Iraq: The Battle of Basra

As the Iraqi police checkpoint in Basra loomed up ahead, the two elite British special forces soldiers – dressed in plainclothes, i.e., traditional Arab dress – readied their weapons. For some reason, they weren’t too eager to be questioned or examined too closely. As the [UK] Independent reports:

“In the confrontation that followed, shots were fired, and two Iraqi policemen were shot, one of whom later died. The Iraqi authorities blamed the men, reported to be undercover commandos, and arrested them.

“Mohammed al-Abadi, an official in the Basra governorate said that the two men had looked suspicious to police. ‘A policeman approached them and then one of these guys fired at him. Then the police managed to capture them,’ he said. ‘They refused to say what their mission was. They said they were British soldiers and [suggested they] ask their commander about their mission,’ he added.”

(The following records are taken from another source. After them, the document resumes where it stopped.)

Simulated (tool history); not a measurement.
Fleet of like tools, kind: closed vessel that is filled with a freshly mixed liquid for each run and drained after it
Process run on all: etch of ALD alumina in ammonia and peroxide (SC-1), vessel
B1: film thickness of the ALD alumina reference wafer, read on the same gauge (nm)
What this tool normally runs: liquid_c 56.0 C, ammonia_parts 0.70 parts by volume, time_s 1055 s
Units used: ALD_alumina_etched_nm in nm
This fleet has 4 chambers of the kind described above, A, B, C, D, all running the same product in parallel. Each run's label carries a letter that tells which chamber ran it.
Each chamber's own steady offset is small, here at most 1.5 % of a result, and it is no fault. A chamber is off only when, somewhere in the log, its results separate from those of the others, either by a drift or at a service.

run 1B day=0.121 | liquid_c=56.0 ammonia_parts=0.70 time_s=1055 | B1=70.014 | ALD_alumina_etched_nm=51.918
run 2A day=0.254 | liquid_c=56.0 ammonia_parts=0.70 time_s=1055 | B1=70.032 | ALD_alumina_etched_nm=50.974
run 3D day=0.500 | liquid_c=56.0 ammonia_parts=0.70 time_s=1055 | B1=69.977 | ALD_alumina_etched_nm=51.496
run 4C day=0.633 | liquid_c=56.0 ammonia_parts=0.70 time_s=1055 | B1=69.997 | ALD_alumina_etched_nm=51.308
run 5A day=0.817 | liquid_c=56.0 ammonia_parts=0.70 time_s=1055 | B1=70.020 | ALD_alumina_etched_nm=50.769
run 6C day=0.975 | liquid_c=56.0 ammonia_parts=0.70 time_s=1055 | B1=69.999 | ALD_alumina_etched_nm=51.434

The Brits were hauled off to the hoosegow, where their minor wounds were dressed – and word of the incident spread quickly across the city. A British tank on routine patrol was surrounded and pelted with stones.

The British response: the iron fist. Tanks moved on the Basra police headquarters as a crowd began to gather. Soon hundreds of Basrans were at the scene, as Shi’ite Paul Reveres called out the Iraqi equivalent of “The British are coming!”

Outgunned, the Iraqis stood their ground as frantic negotiations went on behind the scenes, with the Brits demanding the release of their two spies and the police – under pressure from the surly crowd gathered outside – continuing to delay and refuse, even when the Interior Ministry in Baghdad intervened on behalf of the Brits. The standoff quickly escalated into an all-out pitched battle, pitting the Iraqi police and the residents of Basra against the redcoats in what will go down in Iraqi history as their equivalent of the Battle of Lexington and Concord.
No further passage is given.